School Board approves $53 million FY24 budget

By Heather Michon
Correspondent

Just one day after the Board of Supervisors passed its FY24 budget, the School Board met to finalize and approve its own budget numbers. 

This proved to be a challenging process. 

The School Board requested the county allocate around $2.7 million above the previous year’s baseline to help bring teacher and staff salaries more in line with nearby school districts. A compensation study completed in recent months showed that Fluvanna’s salaries are considerably lower than those in Louisa, Albemarle and Goochland counties and the city of Charlottesville. This has spurred a loss of talent to better-paying localities and made Fluvanna less competitive in recruiting experienced staff.

After weeks of discussion and debate, supervisors allocated around $2.2 million toward the request. On Thursday night (April 20), the school board had to figure out how to make up the $400,000 shortfall. 

“I am absolutely committed to preserving the compensation pieces as we’ve discussed and worked hard to come up with something fair,” said Perrie Johnson (Fork Union).

The problem is, there wasn’t much in the school budget that could easily be reallocated. This led to painful debates over line items like custodian contracts and whether they could pay for half of a mandated literacy curriculum in one year and defer the rest to FY25. 

There was also a debate over the impact of shifting about $300,000 allocated to estimated increases in health insurance costs and putting it toward salary. 
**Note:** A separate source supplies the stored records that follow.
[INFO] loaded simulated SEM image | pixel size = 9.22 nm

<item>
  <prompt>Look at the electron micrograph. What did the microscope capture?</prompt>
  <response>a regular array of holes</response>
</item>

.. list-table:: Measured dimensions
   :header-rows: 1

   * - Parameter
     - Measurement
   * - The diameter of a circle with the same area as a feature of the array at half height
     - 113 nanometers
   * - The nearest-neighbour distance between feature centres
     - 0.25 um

While none of the members were comfortable with a scenario that might end up with employees having to pay higher premiums, Chair James Kelley (Palmyra) argued that putting an emphasis on increasing salaries benefited employees in the long run, because it not only impacted their annual earnings, it increased their eventual Social Security and Virginia Retirement System (VRS) payouts.

Superintendent Peter Gretz suggested that the board might consider taking some projected end-of-year surplus and putting that into a fund to offset health insurance increases next year. 

Kelley said that the idea felt to him like “cooking the books” by allocating surplus funds. Surpluses have usually been returned to the county at the end of the budget year. 

Johnson later countered that, by her estimation, the school board had returned $1 million in surplus funds in recent years, making a one-time holdback of $300,000 somewhat less significant. 

Complicating all these issues is the lack of clarity from the state. With legislators in Richmond still deadlocked over the budget, school districts can only guess at how much – or how little – is coming their way. When those state figures finally come in, it is possible that the budget could be fully funded with no changes needed. 

Johnson eventually moved that the board make up the shortfall using $165,000 in retention bonuses, $140,000 from the literary curriculum fund, $18,000 from custodian contracts, and $294,363 from health insurance.

“I am still struggling with the literary piece,” said Kelley. “We told the supervisors we were going to work on that.” But while he found it “problematic,” he was unwilling to hold the budget hostage as a result.

In the end, the board voted 3-2 to approve an FY24 budget of $53,240,498. As with the initial budget proposal in February, Andrew Pullen (Columbia) and Charles Rittenhouse (Cunningham) voted against the finalized budget.

Code of conduct

Another long-running discussion came to an end during the meeting as the members finally approved the Code of Conduct.

Pullen continued his opposition to some of the provisions in the code, including one that stated board members would “bring about changes through legal and ethical procedures, upholding and enforcing all laws, state regulations, and court orders pertaining to schools.” He argued that he would not enforce executive orders or laws that he did not personally believe were ethical.

He ended up voting against the Code of Conduct, which passed on a vote of 4-1.

Scheduling controversy

On April 10, Pullen posted on his official Facebook account that, “this is the second time in two months that regularly scheduled school board meetings have been rescheduled with little notice and without communicating with the Columbia or Cunningham District Representatives. This has been an ongoing issue for at least two years and it must stop now!”

Kelley apologized to both men for the oversight during the meeting. “My goal is never to eliminate voices from the table,” he said. “We’re so much better as a board when every single one of us is here.”